To coincide with National Fall Prevention Awareness Week, Odello planned a week of free lectures, strengthening activities and handouts to better inform center participants of a problem that affects many older adults.
During a video presentation of compiled monologues where actors read stories about a time where they fell, titled “Falling”, recreational assistant Jhenzier Gordon discussed ways the seniors could prevent the falls and how to help themselves after an accident.
After a fall, “you should get to a chair, sit and check yourself,” Gordon said to the group.
“Stop and take a deep breath. It helps to prevent against shock. You might hurt a little, but hey, you can talk. You’re OK.”
In addition to the lectures and seminars, low-cost and no-cost exercise classes are offered most days of the week at the center or nearby parks. Stretch and strengthening classes require shifts in walls and room transformations to handle the capacity. The center recently started offering a chair yoga class and has seen packed classes full of happy attendees.
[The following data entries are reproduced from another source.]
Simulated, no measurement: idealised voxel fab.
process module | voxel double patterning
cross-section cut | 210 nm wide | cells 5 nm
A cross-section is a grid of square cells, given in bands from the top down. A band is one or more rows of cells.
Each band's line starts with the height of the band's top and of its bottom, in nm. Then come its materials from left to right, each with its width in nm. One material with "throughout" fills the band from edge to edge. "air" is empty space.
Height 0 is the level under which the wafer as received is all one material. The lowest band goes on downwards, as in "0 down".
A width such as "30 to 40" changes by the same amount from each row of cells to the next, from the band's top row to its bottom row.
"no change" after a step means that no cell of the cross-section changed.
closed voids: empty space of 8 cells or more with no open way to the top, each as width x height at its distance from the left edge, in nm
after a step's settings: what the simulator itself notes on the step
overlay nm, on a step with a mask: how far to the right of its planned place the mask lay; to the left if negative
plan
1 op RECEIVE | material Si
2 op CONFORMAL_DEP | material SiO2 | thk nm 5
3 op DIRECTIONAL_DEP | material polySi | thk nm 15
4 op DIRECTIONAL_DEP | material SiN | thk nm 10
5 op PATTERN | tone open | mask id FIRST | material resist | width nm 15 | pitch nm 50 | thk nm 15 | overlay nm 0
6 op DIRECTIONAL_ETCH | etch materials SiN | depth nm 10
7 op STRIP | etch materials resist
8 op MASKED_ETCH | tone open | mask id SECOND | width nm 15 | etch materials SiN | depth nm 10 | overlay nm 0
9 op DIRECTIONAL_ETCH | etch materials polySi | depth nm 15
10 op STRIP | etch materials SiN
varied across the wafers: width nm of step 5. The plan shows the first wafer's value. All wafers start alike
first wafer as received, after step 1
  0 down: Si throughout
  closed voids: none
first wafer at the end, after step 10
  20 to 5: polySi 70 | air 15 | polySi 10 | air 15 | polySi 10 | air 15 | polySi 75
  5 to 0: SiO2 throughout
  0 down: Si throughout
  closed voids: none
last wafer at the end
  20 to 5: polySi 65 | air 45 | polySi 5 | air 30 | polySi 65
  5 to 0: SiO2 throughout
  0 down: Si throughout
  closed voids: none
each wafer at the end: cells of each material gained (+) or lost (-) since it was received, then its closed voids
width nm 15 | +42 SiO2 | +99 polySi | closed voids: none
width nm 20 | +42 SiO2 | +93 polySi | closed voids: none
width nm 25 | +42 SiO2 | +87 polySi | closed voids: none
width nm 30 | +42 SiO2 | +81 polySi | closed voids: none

“You just have to check out the chair yoga,” Senior Center regular Marsha Mous said. “I’m so grateful for them. It’s not just a physical but also a mental thing here. I feel so connected. Its so great here, so fun.”
For the less flexible crowds, computer, cellphone and finance classes are offered weekly as well as writing courses to pique your inner-author.
Author Louise Cabral has worked at the center for roughly two years and dedicates a few hours per week teaching a class based around her book “Life Writing,” where students visualize and write about different stages of their lives.
“I believe in the power of the written word,” Cabral said. “Communicating by speech is very important and that’s how we reach one another. You try to touch the depths of your feelings.”
Off-site excursions are planned in advance and cost extra. Open spots for museum adventures and food tours throughout Los Angeles are already filling up quickly.
The center also offers $1 dial-a-ride program where participants can safely ride to the center for classes or seminars.
“The classes are just excellent,” center visitor and 45-year Malibu resident Mary Glavin said. “Everybody here is so friendly and helpful and they all know your name.”
After all, sometimes you want to go where everybody knows your name.